Klabin brings to Brazil pioneering technology for self-loading truck

Through augmented reality and 3D glasses, the vehicle brings innovation to wood loading by increasing operator safety and reducing the use of resources

Klabin brings to Brazil pioneering technology for self-loading truck

Through augmented reality and 3D glasses, the vehicle brings innovation to wood loading by increasing operator safety and reducing the use of resources

Paraná, March 4, 2020 – The first self-loading truck in the Americas has begun operating in the Campos Gerais do Paraná region using Swedish technology acquired and fitted by Klabin in a vehicle that will mainly transport longer logs. These logs, which measure 7.36 meters and are mostly destined for sale, also meet demand from industrial production. In the general market, trucks can carry logs of up to 6 meters on average, which is the most common measurement used in the sector. The technology is a mechanical arm equipped with various cameras and sensors that transmit live videos of the arm’s movements and the entire perimeter around it to the augmented reality 3D glasses worn by the truck operator.

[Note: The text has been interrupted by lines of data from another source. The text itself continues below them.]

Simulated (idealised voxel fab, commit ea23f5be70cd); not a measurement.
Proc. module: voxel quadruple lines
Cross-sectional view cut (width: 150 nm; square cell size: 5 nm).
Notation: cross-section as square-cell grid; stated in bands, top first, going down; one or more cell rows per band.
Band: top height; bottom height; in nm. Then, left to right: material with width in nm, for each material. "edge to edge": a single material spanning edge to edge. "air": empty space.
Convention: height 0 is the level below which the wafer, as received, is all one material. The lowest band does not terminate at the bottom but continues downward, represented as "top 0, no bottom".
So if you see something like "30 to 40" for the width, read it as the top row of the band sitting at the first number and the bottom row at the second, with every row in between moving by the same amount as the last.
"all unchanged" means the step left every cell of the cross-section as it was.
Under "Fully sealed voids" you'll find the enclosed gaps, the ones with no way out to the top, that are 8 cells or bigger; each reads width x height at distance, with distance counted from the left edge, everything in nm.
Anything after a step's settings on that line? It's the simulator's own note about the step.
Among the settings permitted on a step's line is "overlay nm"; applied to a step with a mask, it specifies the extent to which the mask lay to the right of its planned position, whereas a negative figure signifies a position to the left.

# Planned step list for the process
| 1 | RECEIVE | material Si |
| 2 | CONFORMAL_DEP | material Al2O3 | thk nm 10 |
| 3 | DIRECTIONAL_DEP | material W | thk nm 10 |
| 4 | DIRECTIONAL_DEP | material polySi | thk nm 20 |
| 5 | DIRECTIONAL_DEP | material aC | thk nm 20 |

Among the principal benefits offered by the new truck is its cargo capacity, which can carry up to two tons more wood than the existing truck models in Brazil can and which has a cabin for operating the mechanical arm above the cargo compartment. Replacing the operation cabin with augmented reality technology frees up around one meter of room for storage.  With the new truck, the company will also reduce the use of resources such as fuel and tires since it does not carry the additional weight of the arm operation cabin, which would mean more wear and tear, and since it dispenses with the other vehicles required in the traditional operation.

The self-loading truck will also increase operator safety during the entire process, since wearing the 3D glasses enables the operator to load the vehicle from inside the truck cabin, without the need for exposure to the external environment to change cabins, for example, as would happen in a traditional self-loading truck. The technology also makes it possible to load other vehicles and unloads the truck’s own cargo, thus speeding up the final stages.

The project for adapting the technology to the truck was conceived and implemented by Klabin’s Forestry Unit team in partnership with the vendor. Besides developing the optimal format to attach the mechanical arm to the truck, the adaptations enhanced the protection of electrical cables, reinforced the rear balance of the truck and were especially responsible for maintaining vehicle length within the 19.8-meter limit established by Brazilian law.